Thursday, February 4, 2010

Does it matter though?


One thing I've never bought into is the idea that television made our society worse. You only have to look at the days before television to know that man's ability to do shit things to one another was there long before 24 or The Shield. Vikings raped and pillaged and they barely watched any television at all. All those heads on pikes on Tower Bridge in London - not one of those executioners or the people revelling in their deaths watched television.

Listened to radio perhaps.

But no television.

So I don't buy into the idea that television (or indeed rock music or video games) is responsible for society's ills.

But one thing I hear a lot is - I watched X when I was young and it didn't do me any harm.

How can you possibly know that? Unless you have a perfect clone leading the exact same life as you with the exception of watching certain television programmes, you can't ever know that.

The fact is, children do learn from television. It does influence their behaviour. Who knows what effect watching better television would have on a whole generation? Almost impossible to measure and yet, I think, well worth a shot.

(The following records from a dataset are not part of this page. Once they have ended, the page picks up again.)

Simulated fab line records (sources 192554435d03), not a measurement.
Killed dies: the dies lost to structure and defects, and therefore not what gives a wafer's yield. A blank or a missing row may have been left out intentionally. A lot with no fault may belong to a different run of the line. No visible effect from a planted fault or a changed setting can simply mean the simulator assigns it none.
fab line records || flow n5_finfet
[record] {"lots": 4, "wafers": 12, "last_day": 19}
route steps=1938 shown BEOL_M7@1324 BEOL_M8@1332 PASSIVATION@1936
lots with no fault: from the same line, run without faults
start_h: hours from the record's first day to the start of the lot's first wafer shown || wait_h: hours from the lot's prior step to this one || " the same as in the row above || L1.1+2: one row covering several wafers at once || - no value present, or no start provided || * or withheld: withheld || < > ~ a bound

And, if it all goes horribly wrong, it doesn't matter. When today's children grow up, they will say it didn't do them any harm anyway.

5 comments:

LimbClock said...

What about Newswipe then? It's a brilliant show that deconstructs the way news are reported to us, and how the news are presented. I know man is cabable on shit things, and most of it is shown on television, but wouldn't you be happy in knowing that yes, there are people who are aware of this, and have their own show where they tell people just how shit things really are?

Red Pill Junkie said...

"I watched X when I was young and it didn't do me any harm."

I think people say that because they consider themselves to be pretty "normal". I mean, they claim to have watched a lot of violence on TV and they haven't gone on a shooting rampage themselves... yet ;)

On the other hand, I often fantasize with the idea that you could somehow access information of all the other 'yous' living in other parallel dimensions. How is the other you faring if he didn't spend so much time watching Top Cat & The Flintstones as a child? did he went to become president or a millionaire? a serial killer? a transvestite? It would be cool to find out.

Humphrey Erm said...

Indeed, that is something one hears alot, even from myself when discussing any entertainment value today. Thing is, alot of times it really doesn't have much to do from my experience. Granted, I didn't have a clone of myself, but I did have friends my own age, and around age of 7-10 there were alot of shows and movies out that I could and couldn't watch. What was very popular at the time was anime, and having lived in Chile, they didn't censor it, leaving all the violence in. Because of that, I never watched Dragon Ball or any other violent shows like that until a teenager I believe. Power Rangers was another thing I wasn't allowed to watch.

Looking back, sure, I was pissed of for not being able to talk about these things with my friends who DID see them, but on the other hand I am not immune to the portrayal of violence, and for that I am grateful. Thing is though my friends have grown up to be seemingly just as sane as me, with no felonies or other misbehaviors (that I know of) so I'm not sure what factors are actually relevant.

Either way, I agree with you that kids do learn and emulate things they see on TV, to different degrees depending on their mind set and parents.

Red Pill Junkie said...

Thinking about this issue further, I have had to confront myself regarding what is suitable for a kid in the videogaming genre.

I'm a 36-year-old gamer, so obviously I don't restrict myself with the kind of games I buy and play. The trouble first arose with my first nephew. By the time he was 12 he wanted to play games like Gears of War; at first I hesitated but then I slowly acquiesced to his wishes —besides, I needed a gaming partner.

But then my other much younger nephew wanted the enjoy the same benefits; and when I strongly objected to this, his mother complained that I was giving the older nephew more privileges; and that the kid would get to play the games anyway.

That's one of the things I resent the most about our culture: the double standard between sex & violence in TV programming. It is quite OK for a young kid to watch all the violence in the world, but HEAVEN FORBIDS if he gets to watch a naked booby! Now THAT would scar him for life!! :-/

Bitter Animator said...

I have major issues with that same double standard, RPJ. It's utterly ridiculous. Though it does seem to be more relevant in the US than over this side of the Atlantic. We had a good laugh about the frenzy that followed Janet Jackson's boob incident, for example.